On Monday, 11 February 2013, the Competition Tribunal (The "Tribunal") approved the South African leg of the global acquisition by Nestlé S.A. ("Nestlé") of the infant nutrition business of Pfizer Inc. ("Pfizer Nutrition"). Pfizer Nutrition's South African interests comprise, amongst other products, infant formula and follow on milks ("IFFO") marketed under the S-26 and SMA brands. In South Africa, Nestlé is similarly involved in the manufacturing and sales of IFFO under, amongst others, the NAN, Lactogen and Pelargon brands. Nestlé is a strong market leader in the IFFO markets in South Africa.

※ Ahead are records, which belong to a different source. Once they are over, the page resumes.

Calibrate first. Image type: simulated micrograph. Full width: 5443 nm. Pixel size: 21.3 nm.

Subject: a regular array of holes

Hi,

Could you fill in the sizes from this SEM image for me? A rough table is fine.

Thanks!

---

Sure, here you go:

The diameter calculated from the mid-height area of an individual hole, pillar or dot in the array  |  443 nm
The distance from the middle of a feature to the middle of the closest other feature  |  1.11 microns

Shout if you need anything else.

The merger was notified to the Competition Commission (the "Commission") on 8 June 2012. At the outset, Nestlé offered a remedy to address any change in market structure that would arise in South Africa from the global acquisition by Nestlé of Pfizer Nutrition. However, given the nature and the peculiarities of the infant milk formula market, Nestlé argued that a "transitional re-branding" remedy would be better suited in this case rather than a "full" divestiture. Nestlé argued that a "full" divestiture, would result in a dual-ownership model in terms of which the Pfizer brands would be owned and operated in South Africa by a third party but elsewhere in the world by Nestlé. This would not be ideal for, inter alia, the following reasons:
- In consumer goods generally, brand reputation is extremely important to commercial success, and firms invest heavily in developing their brand reputations. But brand reputation is fragile and investments in a brand can rapidly be devalued if the quality of the brand is called into question. Accordingly, for example, if a licensee were to acquire the Pfizer brands in South Africa, and Nestlé accidentally contaminated some of its brand elsewhere in the world, that could materially damage the reputation of the licensee's brands in South Africa as well.
- A firm would have a greater incentive to invest in its own brands (and in their underlying R&D) that it could operate worldwide than in the Pfizer brands that it would own in South Africa alone.
- The re-branding remedy limits potential 'grey market sales' and under a permanent divestiture consumers may be confused when Pfizer Nutrition's products in South Africa and elsewhere in the world have different chemical compositions, nutritional value and taste. This may also create a potential health risk for babies who use specialty milks for a specific nutritional requirement.
- The risk of the licensee "free-riding" on the efforts of Nestlé to build brand strength is greater under a permanent divestiture scenario.
After 7 months of investigation, an extensive market analysis which included broad and thorough consultation with third parties, and after considering the arguments of the merging parties, the Commission concluded that the transaction is likely to give rise to anti-competitive effects. Subsequently, and after close co-operation with Nestlé, the Commission recommended to the Tribunal that the merger be approved subject to the conditions offered by Nestlé. After a hearing where the Tribunal heard evidence from an expert witness from the Commission, a factual witness from Nestlé and from an independent branding expert, the Tribunal approved the merger subject to the conditions offered by Nestlé. The conditions state inter alia that Nestlé will divest Pfizer Nutrition's South African business to a purchaser to be approved by the Commission, under the following licencing arrangements:
- Nestlé will provide a fully paid-up exclusive 10-year licence to use the Pfizer Nutrition trademarks (brands) in South Africa. During this period, the licensee will be obliged to re-brand the Pfizer brands to a new brand of its choice;
- the re-branding period will be followed by a 10-year "black-out" period in which both Nestlé and the licensee cannot use the Pfizer Nutrition trademarks (brands) in South Africa; and
- after the 20-year period, Nestlé would be allowed to re-introduce the legacy Pfizer brands in the South African market, should it so wish.
The use of a transitional re-branding remedy is novel to the South African market. The Tribunal's decision illustrates that when merging parties offer such remedies, the South African regulators are open to new and innovative remedies which will demonstrably cure a transaction's potential anti-competitive effects identified by the competition authorities.
Shortly after the Tribunal's decision was released, the Chairman of the Tribunal (who was not part of the panel at the hearing of the matter) in a public forum expressed his admiration at the manner in which the parties handled and presented evidence, and in particular how the teams focused on creatively solving the competition law problem (rather than getting stuck in disagreements of theories that were ultimately irrelevant to the actual outcomes). He indicated that this practical problem solving approach greatly assisted in expediting the process and assisted the Tribunal in making an informed decision.
The Tribunal's decision is, thus, most welcome.